With both of these approaches, figuring out how to properly clean up the created resources is complicated. Sometimes you can just wipe your database back to pristine condition but we often see people trying to piecemeal delete individual resources that were created, or undo the side effects of a test so they can run it again. If you can’t wipe and reset your whole QA database to a known state it’s impossible to have any real trust in your test suite.
So what is the right thing to do? There are probably a few valid approaches you could take but some key things you should be doing are:
- Manage your seeds with code – We have different scripts to create each type of account/resource for the various scenarios we need to test. These scripts run against a clean database and create all the necessary database entities. If we want to enable more concurrency, it’s easy to change some values to say generate 50 accounts of a particular type instead of 10. For us this process takes about 30 minutes so we dump the full database state to a
.sql.gzfile at the end of it, ready to be restored quickly. - Reset your QA environment to a pristine state before running any tests – Running
pg_restore, using your cloud provider’s database snapshots, or directly running your seed creation scripts against a fresh database are some ways to do this. The most important thing is that this happens immediately before executing any of your tests, in order to give confidence that any issues are not a result of an improper state.
And if you want to be even better:
- Make your database reset easy – We have an internal service that listens for a webhook sent from our testing platform telling us that our test suite is about to run. It quickly resets the database before signalling that the run should proceed.
- For some external dependencies, we also run a few scripts after restoring the database to reset these 3rd-party resources to a clean state. This covers things like clearing search indexes, removing 3rd-party OAuth authorizations, or fixing up Stripe subscription dates.

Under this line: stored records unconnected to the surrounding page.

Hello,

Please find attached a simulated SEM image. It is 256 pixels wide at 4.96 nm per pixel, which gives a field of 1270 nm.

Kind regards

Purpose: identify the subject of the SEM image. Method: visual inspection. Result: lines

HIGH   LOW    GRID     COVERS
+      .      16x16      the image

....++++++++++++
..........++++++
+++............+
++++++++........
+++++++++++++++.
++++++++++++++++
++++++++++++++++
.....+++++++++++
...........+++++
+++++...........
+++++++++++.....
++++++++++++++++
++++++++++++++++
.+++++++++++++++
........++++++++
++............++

- Make adding seeds easy – Sometimes writing the code to create an account in the right state is difficult. Maybe it has assets (e.g. S3 resources) that need to be uploaded and associated with it. One way you can make this a little easier is to create some helper scripts that can use your public API to pull the relationships and assets out of an existing account and turn it into code that you can then run from a clean slate.
This approach has worked well for us, enabling us to run our suite of ~200+ end-to-end tests in under ~15 minutes. At this speed, it’s a no-brainer to run the whole test suite as a gate in our CI/CD pipeline, and the confidence it gives when releasing new functionality is priceless.